The internet did several things:
1) Shortened everyone's attention spans - both those of the artists who no longer spend the same time perfecting tracks as they did in the past, and those of the listeners, who no longer listen to the music expecting it to be something deep that you should immerse yourself into. These things feed into each other in a positive feedback loop - once there is no longer demand for that kind of music, it does not get made.
2) Piracy played a major role too - if you paid $15 for an album you expected it to be worth that money and to listen to it many times over and over. So that placed certain requirements albums had to conform to to be commercially successful, and also limited the number of albums that could be released. Those constraints no longer exist. Of course, piracy has helped people discover music in a way that was impossible in the past, but that negative effect remains.
3) The internet changed the way music is made. I have no first hand observations on the process, but I read comments about it here and there in the present and stories about how the masterpieces of the past were made. And it seems that in the past the music was made with both all the MCs and the producers being present in the same studio. After the verses were laid, the engineers and producers kept working on the track until it's finished; the producer usually had some beats already made but that was not the final version of the song and there was a lot of interaction between everyone involved until everything was completed. Nowadays both beats and verses are traded on the internet as if they are commodities, and whole albums can be made without the artists, let alone the producers, ever being present in the same studio. No wonder the final product sounds like the musical equivalent of TV dinners.
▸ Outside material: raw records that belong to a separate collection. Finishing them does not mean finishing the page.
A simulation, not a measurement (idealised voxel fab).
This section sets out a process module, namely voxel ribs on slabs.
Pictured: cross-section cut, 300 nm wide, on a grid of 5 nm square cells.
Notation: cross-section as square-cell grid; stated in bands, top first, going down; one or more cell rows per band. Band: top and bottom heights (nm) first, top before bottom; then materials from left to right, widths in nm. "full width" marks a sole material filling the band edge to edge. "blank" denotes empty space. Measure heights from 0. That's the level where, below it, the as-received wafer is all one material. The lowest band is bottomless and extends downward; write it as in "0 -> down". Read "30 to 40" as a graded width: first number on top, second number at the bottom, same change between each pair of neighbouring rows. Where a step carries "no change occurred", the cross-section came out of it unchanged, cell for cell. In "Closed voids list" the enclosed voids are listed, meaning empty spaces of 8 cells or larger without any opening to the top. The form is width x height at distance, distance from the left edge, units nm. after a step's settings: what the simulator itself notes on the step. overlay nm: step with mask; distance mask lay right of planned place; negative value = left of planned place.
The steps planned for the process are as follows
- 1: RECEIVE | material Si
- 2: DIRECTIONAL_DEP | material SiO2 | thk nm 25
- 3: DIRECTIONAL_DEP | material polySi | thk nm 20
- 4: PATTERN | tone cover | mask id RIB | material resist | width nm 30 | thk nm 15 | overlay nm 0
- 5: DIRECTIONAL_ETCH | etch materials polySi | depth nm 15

4) Music can be made much more easily and with less resources and investment, and it can be distributed much more easily. This can be a good thing but it has two negative effects - it lowered the entry barriers so that where in the past only those sufficiently committed to their craft could put out albums, now everyone can put out a bunch of tracks and call it an album/mixtape, and it ballooned the amount of music available out there, thus devaluing it. Record labels could be really evil and do great harm to individual artists in the past, but one day we might end up looking back at history and appreciating the role they played as a filter that ensured most of the garbage never got a chance to flood the market. The quality of the average major label rap album in the early 90s was higher than that of the local tape sold out the trunk. There are a few regions with really vibrant underground scenes where we might have an argument over that assessment but if you take the US as a whole, it's true.
5) The internet killed the local scenes and homogenized the style. People developing their own styles in the relative isolation of some city away from the current major center(s) of rap used to a major source of creativity and new ideas, no longer.